Monday, Jan. 16, 1950
Improving the Breed
On a government-owned farm in Guatemala one day last week, Dr. William Cowgill (rhymes with low bill) picked a heaping basketful of coffee cherries. The cherries came from one of the trees that Cowgill, as chief of the coffee section of the joint U.S.-Guatemalan agricultural development project, had carefully tended for nearly four years. When the cherries were beaten, washed, dried, scraped, and reduced to cafe en oro (the exportable bean), visiting coffee planters could hardly believe their eyes. From the same species of tree, Coffea arabica, they--and most other Latin American producers--had seldom harvested much more than a pound of beans per tree. Cowgill's yield: a whopping 14 Ibs.

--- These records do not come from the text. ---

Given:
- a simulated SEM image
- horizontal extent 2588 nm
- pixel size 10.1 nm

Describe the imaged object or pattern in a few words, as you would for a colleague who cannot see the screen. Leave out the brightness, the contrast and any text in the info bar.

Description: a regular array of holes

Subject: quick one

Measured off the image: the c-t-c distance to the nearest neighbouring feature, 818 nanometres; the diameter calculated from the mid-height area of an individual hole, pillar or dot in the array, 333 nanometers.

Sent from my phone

When Cowgill started his Guatemalan researches in 1945, the world seemed to have a lot more coffee than it needed. But by last week all that had changed. In the last three months of 1949, coffee prices almost doubled. U.S. consumption had soared above prewar levels, and Latin America's output lagged behind. Cowgill thinks that the work he has been doing will help close the gap.
Most coffee planters--"there are no coffee growers," says Cowgill--plant the trees and leave the real production problems to their poorly paid help, who simply follow tradition. In Guatemala, the tradition was set about 50 years ago in a handbook written by an Englishman after a three-week tour of Central America. Its main recommendation to coffee planters: plenty of shade (from other taller trees) and 12-ft. spacing between the coffee trees. Though his experiments are not yet conclusive, Cowgill believes that the elimination of shade would increase production. His experiments also indicate that the number of coffee trees per acre, now about 350, could ultimately be increased to 850.
To boost the yield per tree, Cowgill applied techniques that growers of other major crops have used for years--selected breeding, crossbreeding and grafting. His advice to planters is simple: keep a production record on several trees and plant the seeds from the highest producers. His conservative estimate is that adoption of this procedure would triple production.